When Barbara Jackson talks about women in construction, she frames the conversation in human terms. She recognizes the unique aspects each gender brings to the table and calls the phenomenon gender intelligence. According to Jackson, it exists where companies leverage the talents, skills and natural tendencies of either gender to the advantage of the whole.
Jackson, founder & CEO of Women Building Change (formerly Women Who Build), describes WBC as an ‘on-demand resource network’ on a mission to advance the careers of individual women. Besides offering support for women to grow, advance and succeed, WBC has three leadership boot camps a year, limited to 12 women each. So far, they have hosted over 115 women from 51 different companies and 17 different states.
Learning to Belong in Construction
Each boot camp immerses the women in intensive leadership and self-awareness training. Jackson said that graduates learn “to stand in their own power” and feel like they really belong in construction, perhaps even for the first time.

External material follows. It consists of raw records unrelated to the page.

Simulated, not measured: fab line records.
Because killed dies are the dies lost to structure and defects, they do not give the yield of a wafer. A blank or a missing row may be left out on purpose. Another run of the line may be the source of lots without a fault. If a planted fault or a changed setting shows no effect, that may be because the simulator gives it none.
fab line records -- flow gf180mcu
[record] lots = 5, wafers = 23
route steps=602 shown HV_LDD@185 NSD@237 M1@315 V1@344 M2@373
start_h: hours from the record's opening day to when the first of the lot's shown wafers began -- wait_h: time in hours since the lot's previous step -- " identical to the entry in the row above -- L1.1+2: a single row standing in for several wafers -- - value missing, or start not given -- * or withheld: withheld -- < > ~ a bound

Nearly half of Jackson’s working life has been in construction. She first held estimating and project manager roles and then served as president and CEO of Design Build Services, a design-build company. Later, she developed design-build and integrated project delivery curricula at Cal Poly in San Luis Obispo, California. Today, besides her work with WBC, she is director of the Burn’s School of Real Estate and Construction Management at the University of Denver.
In most industries, women make on average 81.1% of what men make. In construction, where the gender pay gap is smaller, women make 99.1% of what men make.
Having been a pioneer of collaborative delivery methods, Jackson recognized the unique leadership roles women could play in the industry’s transformation. She was also very attuned to construction’s decades-old labor problems and believes women could become a larger part of the solution.
There are good reasons to hope that women can help to fill out construction’s sagging ranks. Luckily, the industry’s pay practices for women shouldn’t stand in the way. In most industries, women make on average 81.1% of what men make. In construction, they make 99.1%. Still, there’s a lot of ground to make up.
“Twenty years ago, we began talking about a workforce crisis in the construction industry, and then 2008 happened,” Jackson recalls. “And this is what we know. Sixty percent of the people who left the construction industry in 2008 and 2009 are never coming back, exasperating the crisis even more. Right now, the numbers suggest that we are 300,000 short on the workforce needs of the industry. In 2026, they indicate that we’ll be short by another 747,000. So the growth of the industry is clearly outpacing our ability to fill the workforce gap.”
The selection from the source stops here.